For any real estate professional, the competition represents more than a sign in somebody’s lawn, and more than a website.
It represents opportunity.
Opportunity to learn, to gauge, to grow — to recalibrate one’s own approach to the profession.
Competition, far from bad, makes you better. It reveals weak spots and gives you a chance to step up your game. That is why, in the Information Age, it is essential to familiarize oneself with your rivals — to learn the different approaches and ideas that might be in use, and how to not only counter them, but also, perhaps, to “borrow” something, if not build upon it.
So go ahead and attend the competition’s open houses — or, better yet, have an associate do so; no need to be too obvious. Attend real estate classes or other functions where they will be. And by all means do the online legwork, via Google and such websites as Yelp, as well as social media outlets like Facebook and Twitter. Knowledge is power, and the more you know, the better off you are.
Also, check back often. The landscape is ever-changing, and it’s critical to be cognizant of those alterations.
It’s helpful to remember that your competitors aren’t always enemies. In fact, sometimes they can be friends. Building a good relationship with a competitor not only better familiarizes you with your market, it can better position your firm.
Friendly competitors won’t think twice about sharing best practices and challenges, insights that may prove valuable to your business. Sometimes there’s even an opportunity to collaborate or partner. With a little willingness and creativity, you can work together on larger projects, or wholesale properties to one another when work piles up. In these scenarios, forging a competitive relationship can spell more profits for everyone.
But if your competitors aren’t interested in cooperating, that doesn’t mean your work stops there. You can and should continue to perform reconnaissance, diving deeper into their operations, your operations, and what — if anything — distinguishes you both. This soul-searching, with an eye toward refining a competitive advantage, can often prove the most valuable, profitable endeavor a real estate investor undertakes.
Begin by thinking about niche. Have your competitors carved out an area of expertise for themselves that attract opportunities? Are people spoon-feeding them the types of deals at which they excel? This is an ideal scenario, because when it comes to real estate, the more you specialize, the better you do financially. Plus, you can’t be everything to everybody.

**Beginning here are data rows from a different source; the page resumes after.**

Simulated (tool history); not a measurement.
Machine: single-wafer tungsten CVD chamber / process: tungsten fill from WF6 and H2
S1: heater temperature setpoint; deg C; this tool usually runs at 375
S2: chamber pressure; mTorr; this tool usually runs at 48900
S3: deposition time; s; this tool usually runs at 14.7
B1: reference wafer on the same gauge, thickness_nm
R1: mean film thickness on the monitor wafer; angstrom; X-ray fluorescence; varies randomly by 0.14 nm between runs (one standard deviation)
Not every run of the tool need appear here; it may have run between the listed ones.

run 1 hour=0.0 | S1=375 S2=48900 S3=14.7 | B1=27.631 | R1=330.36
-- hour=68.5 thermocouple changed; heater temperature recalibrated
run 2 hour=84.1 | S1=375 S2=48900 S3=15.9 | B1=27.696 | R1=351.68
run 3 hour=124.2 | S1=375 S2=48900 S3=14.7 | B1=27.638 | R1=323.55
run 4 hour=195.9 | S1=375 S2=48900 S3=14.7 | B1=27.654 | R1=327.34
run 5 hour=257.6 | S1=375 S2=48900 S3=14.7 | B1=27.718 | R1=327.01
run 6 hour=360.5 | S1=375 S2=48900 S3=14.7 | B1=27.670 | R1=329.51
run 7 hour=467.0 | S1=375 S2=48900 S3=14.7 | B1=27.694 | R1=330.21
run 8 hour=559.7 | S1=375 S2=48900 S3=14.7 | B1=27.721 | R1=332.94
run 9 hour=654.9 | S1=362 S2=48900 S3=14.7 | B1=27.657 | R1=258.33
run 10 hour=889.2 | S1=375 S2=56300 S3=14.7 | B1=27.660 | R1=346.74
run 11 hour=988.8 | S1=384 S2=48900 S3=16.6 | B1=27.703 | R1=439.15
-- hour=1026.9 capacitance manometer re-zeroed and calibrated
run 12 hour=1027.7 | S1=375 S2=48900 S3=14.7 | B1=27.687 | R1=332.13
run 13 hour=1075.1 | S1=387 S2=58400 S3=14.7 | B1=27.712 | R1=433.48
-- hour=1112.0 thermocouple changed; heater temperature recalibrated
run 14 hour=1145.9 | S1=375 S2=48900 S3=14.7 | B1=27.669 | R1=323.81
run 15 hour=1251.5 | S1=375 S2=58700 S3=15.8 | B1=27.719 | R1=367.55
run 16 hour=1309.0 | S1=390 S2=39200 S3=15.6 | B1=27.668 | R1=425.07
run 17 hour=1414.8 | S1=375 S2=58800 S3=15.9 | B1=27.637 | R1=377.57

Niches can involve property types (multifamily, condos, large or small apartment buildings, etc.), seller-driven niches (foreclosures, bankruptcies, water or fire damage, etc.), end-user niches (vacation rentals, student rentals, Section 8, rent-to-own, etc.), or location. Chances are, you already have a location niche and a property-type niche. How does this compare to your competition? Are you both competing in the same space, or are they more narrowly focused? Is there a way for you to draw upon past experience to pivot into a smaller, more specific category? Or do your natural strengths position you well for a certain type of work (i.e. one involving less competition)? A thorough analysis of a competitive marketplace can help you identify areas already saturated by competition, and hopefully provide some ideas on realms that are underserved.
Establishing a niche also allows you to uncover your best lead source and stick with it. From there, if you consistently do your job well, you can establish a great reputation and position yourself as a thought leader within your specialty. Plus, putting a repeatable process in place to execute deals of a similar ilk saves money, too. Everyone is more efficient when they’re not recreating the wheel with every project.
Another strategy is to find a way to execute the deals that your competition avoids. Perhaps they won’t touch foreclosures, or properties in need of certain types of repairs or extensive remodeling. Savvy investors identify this distaste and figure out a way to make the work feasible and cost-efficient. Once they’ve proven the model works, it can be repeated ad infinitum.
The bottom line is this: Whether you decide to join forces, swim in the same pond, or distance your firm as much as possible from its competitors, it pays to gauge what’s out there. Having a solid grasp of the competitive landscape can act as a springboard for your firm’s strategic direction and market differentiation.